Senate Bill 2A passed by a vote of 84 to 33 last Wednesday at the second special session of this year aimed at tackling spiralling insurance costs and market exits, with Florida Governor Ron DeSantis signing it into law on Friday, a day after the state’s Insurance Commissioner David Altmaier reportedly tendered his surprise resignation.
“The issues in Florida’s property insurance market did not occur overnight, and they will not be solved overnight,” DeSantis said.
“The historic reforms signed today create an environment which realigns Florida to best practices across the nation, adding much-needed stability to Florida’s market, promoting competition, and increasing consumer choice.”
The new legislation was passed with the state’s insurance market in what Senator Jim Boyd, chair of the Senate Committee on Banking and Insurance, has described as “freefall”.
“Seven carriers have gone insolvent in the past two years, reinsurance is shrinking in the global markets as costs are going up, and Citizens Property Insurance is ballooning once again, creating huge liabilities for taxpayers and the threat of assessment for all insurance policyholders,” Boyd said on the Bill’s passage.
“This is an environment that cannot sustain itself.”
An insurance market in “freefall”
Florida’s homeowners, who already pay some of the highest insurance premiums across America, have seen average rate increases of 33%, with some having been quoted a 10 times increase, according to the Insurance Information Institute (Triple-I).

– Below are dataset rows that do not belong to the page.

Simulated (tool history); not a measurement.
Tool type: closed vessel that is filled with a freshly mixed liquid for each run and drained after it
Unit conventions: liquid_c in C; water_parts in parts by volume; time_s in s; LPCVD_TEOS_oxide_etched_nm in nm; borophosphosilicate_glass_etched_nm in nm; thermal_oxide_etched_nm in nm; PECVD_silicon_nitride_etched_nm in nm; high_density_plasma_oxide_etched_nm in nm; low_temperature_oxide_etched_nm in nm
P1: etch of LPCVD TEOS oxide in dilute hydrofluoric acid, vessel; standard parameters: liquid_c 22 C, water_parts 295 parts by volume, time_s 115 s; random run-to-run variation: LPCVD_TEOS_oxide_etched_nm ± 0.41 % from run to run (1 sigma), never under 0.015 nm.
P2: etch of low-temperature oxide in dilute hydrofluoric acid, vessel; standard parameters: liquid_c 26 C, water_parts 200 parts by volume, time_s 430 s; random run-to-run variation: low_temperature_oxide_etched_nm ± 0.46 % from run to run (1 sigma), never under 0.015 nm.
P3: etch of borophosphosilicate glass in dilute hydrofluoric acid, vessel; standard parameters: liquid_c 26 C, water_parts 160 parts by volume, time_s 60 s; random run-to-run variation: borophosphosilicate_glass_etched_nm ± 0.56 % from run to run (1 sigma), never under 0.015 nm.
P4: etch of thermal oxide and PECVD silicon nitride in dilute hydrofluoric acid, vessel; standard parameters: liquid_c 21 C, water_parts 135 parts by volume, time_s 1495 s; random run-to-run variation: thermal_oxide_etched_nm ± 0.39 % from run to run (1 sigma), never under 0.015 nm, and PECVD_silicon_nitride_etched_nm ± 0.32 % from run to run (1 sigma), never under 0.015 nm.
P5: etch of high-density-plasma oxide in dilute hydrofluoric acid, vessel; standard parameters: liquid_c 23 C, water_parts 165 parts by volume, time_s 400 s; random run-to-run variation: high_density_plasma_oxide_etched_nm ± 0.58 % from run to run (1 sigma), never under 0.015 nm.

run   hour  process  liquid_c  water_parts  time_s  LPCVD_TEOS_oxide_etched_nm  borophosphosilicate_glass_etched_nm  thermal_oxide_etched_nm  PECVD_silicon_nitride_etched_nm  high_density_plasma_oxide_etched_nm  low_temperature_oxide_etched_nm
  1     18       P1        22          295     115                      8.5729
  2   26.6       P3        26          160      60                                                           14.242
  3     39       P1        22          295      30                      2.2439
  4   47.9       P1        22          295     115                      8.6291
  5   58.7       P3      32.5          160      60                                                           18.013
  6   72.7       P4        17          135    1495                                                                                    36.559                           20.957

Six Floridian homeowners’ carriers had failed in the nine months before Hurricane Ian ripped a destructive trail through Florida before going on to make second US landfall in South Carolina. In the months following the category four hurricane, the market has seen FedNat file for bankruptcy and loss-making UPC Insurance agree to administrative supervision as it runs off its business in the state and elsewhere.
Hurricane Ian, the state’s first major storm since 2018’s Hurricane Michael, has exacerbated the stress on the market – aggregated estimates project Ian insurance losses of at least $20 billion and potentially up to $74 billion – but Florida’s insurance industry has blamed the crisis on aggressive litigation and fraudulent roofing schemes. An oft cited statistic in the industry, Florida is said to account for 79% of US-wide homeowners litigation, but just 9% of home claims.
What will change under Florida’s new property insurance laws?
The new legislation will look to tackle this litigation challenge by scrapping property insurance one-way attorney fees. It will also end assignment of benefits, which effectively allow a policyholder to assign claim benefits to a third party.
Further changes include a new $1 billion Florida Optional Reinsurance Assistance (FORA) program, on top of the existing $2 billion reinsurance assistance program, while policyholders of state insurer of last resort Citizens will be subject to further requirements.
The legislation was described as “historic” by Citizens’ CEO. In recent months the state carrier has faced an influx of insureds. It saw its policy count swell nearly 50% from January to December and had 1.14 million policyholders as of this month.
The carrier is Florida’s largest homeowners’ insurer, and growing policy numbers “threaten Citizens’ ability to pay claims without having to levy surcharges and assessments if it exhausts its ability to pay claims”, the organisation said last week.
Over a gradual roll out under the new legislation, Citizens insureds will be required to purchase flood insurance. To remain with the state insurer, they will also have to demonstrate that they are unable to get a quote from the private market that is within 20% of their quoted Citizens renewal price.
“For Citizens, the bill provides the tools for us to return to our residual role over time while ensuring policyholders have financially sound options in the private market,” Gilway said in a statement.
No “immediate fix”
The legislative changes may be an “important step towards stability” for the insurance market, but they are not an immediate fix, particularly against a backdrop of inflation and soaring replacement costs, according to Triple-I director Mark Friedlander.
“Florida insurance premiums are not going down this year, next year, or anytime in the near future,” Friedlander said.
The market remains “treacherous”, Friedlander said, with insurance companies continuing to face difficulties and high levels of litigation likely to loom in the aftermath of Hurricane Ian.
“The six companies that went over this year were litigated out of business, and more companies are facing the same; companies are still struggling,” he said.
“At this point, there’s just a lot of unknowns, but it’s still a very, very treacherous marketplace.”